IBM has announced a unified analytics system that allows data scientists to work across multiple data stores in ways the company said should eliminate time-consuming data integration and preparation.
The Integrated Analytics System, launched at the Strata Data Conference in New York, aims to let data scientists develop and deploy models wherever data resides.
Rob Thomas, general manager for IBM Analytics, said he has “declared that machine learning will be a part of everything we deliver”.
This means aiming to automate IT processes across the board - whether that’s the process of matching data or of moving it.
“We want to change the jobs of IT professionals,” he told The Register. “That’s different from eliminating them. We don’t think a data steward should have to spend their time matching data sets; they should be focused on getting the value out of those datasets.”
He acknowledged that achieving complete automation is a “long way” off, but thought they could reach the halfway point fairly soon.

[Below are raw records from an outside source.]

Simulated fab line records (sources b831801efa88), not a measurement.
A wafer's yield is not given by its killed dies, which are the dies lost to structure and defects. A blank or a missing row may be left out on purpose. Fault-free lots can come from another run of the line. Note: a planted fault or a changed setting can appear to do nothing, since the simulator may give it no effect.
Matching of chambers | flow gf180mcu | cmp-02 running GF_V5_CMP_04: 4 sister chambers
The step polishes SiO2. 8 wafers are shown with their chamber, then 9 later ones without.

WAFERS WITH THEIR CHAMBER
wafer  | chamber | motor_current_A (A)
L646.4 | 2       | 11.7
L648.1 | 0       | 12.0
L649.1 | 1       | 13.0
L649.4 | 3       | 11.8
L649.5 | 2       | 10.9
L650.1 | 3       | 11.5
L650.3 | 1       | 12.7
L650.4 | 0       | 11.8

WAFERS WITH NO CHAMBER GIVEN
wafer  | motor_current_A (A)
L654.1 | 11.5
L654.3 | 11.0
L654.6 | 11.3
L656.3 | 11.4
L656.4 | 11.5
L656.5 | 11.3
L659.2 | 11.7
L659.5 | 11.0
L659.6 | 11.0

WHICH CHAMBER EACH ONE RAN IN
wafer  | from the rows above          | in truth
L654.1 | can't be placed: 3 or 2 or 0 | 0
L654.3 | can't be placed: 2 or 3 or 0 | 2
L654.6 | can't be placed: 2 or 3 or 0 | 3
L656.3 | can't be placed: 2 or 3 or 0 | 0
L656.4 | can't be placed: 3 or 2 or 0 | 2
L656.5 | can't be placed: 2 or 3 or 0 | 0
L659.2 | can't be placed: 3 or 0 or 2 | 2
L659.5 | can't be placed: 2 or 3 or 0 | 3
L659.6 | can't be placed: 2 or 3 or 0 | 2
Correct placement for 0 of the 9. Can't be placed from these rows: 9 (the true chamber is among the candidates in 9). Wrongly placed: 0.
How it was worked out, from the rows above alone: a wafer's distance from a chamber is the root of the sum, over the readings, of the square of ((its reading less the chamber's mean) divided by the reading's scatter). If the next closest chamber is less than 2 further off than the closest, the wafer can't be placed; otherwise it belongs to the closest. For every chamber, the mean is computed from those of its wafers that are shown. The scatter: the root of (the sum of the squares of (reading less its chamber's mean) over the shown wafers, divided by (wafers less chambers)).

“We have around five per cent of automation [now], and that’s not enough - it creates too much manual effort. I want to get to, in the next year, automating 50 per cent of the process - that would be a major change in terms of time to value.”
Lowering barriers to entry
The Integrated Analytics System's contribution to that ambition starts with the IBM common SQL engine and allows users to move workloads across data stores. Data in public, private or hybrid clouds will all appear to be resident on a single system.
“Right now, we need massive data integration and data preparation,” Thomas said. “That sucks up 80 per cent of the time - we’ve eliminated that.”
Once the data is in place, the Apache Spark implementation embedded in IBM’s Data Science Experience and Spark lets scientists crack on with running and training models.
“Basically, you take the learning curve down dramatically,” Thomas said.
“The number one difference is implying the otherwise complicated problem of having to build a data warehouse, bring data together, ETL, clean the data, choose the data science tool … we’ve integrated all that.”
The system also allows data scientists to collaborate, even if they use different programming languages. “The data science world at the moment is fragmented: the old world, which is people building in SAS, and the new world, with open languages like Java. But this environment is collaborative, so you can [share code with] your teammates.”
The data science framework for the new system began with open-source Apache Jupyter, Thomas said. Watson's come along for the ride, too.
Thomas added that clients can run the lot as a containers orchestrated by Kubernetes. “We have IBM cloud private, which is based on Kubernetes,” he said.
“We’ve made it simple to get started with data science here, but when you think about expanding this to the enterprise, the fact it plugs right into Kubernetes fabric makes it easy to use it in a different system.”
IBM is also planning to help boost its customers interest - and expertise - in machine learning with what Thomas describes as a “data science elite team” comprised of IBM staffers who will work on-site to impart their machine learning skills.
“I think of it as a player-coach role,” Thomas said. “They help them get going, and then over time act more as a coach because [the company has] built up the skills.”
Big Blue started to form the team in July. More details on the programme will emerge in November. ®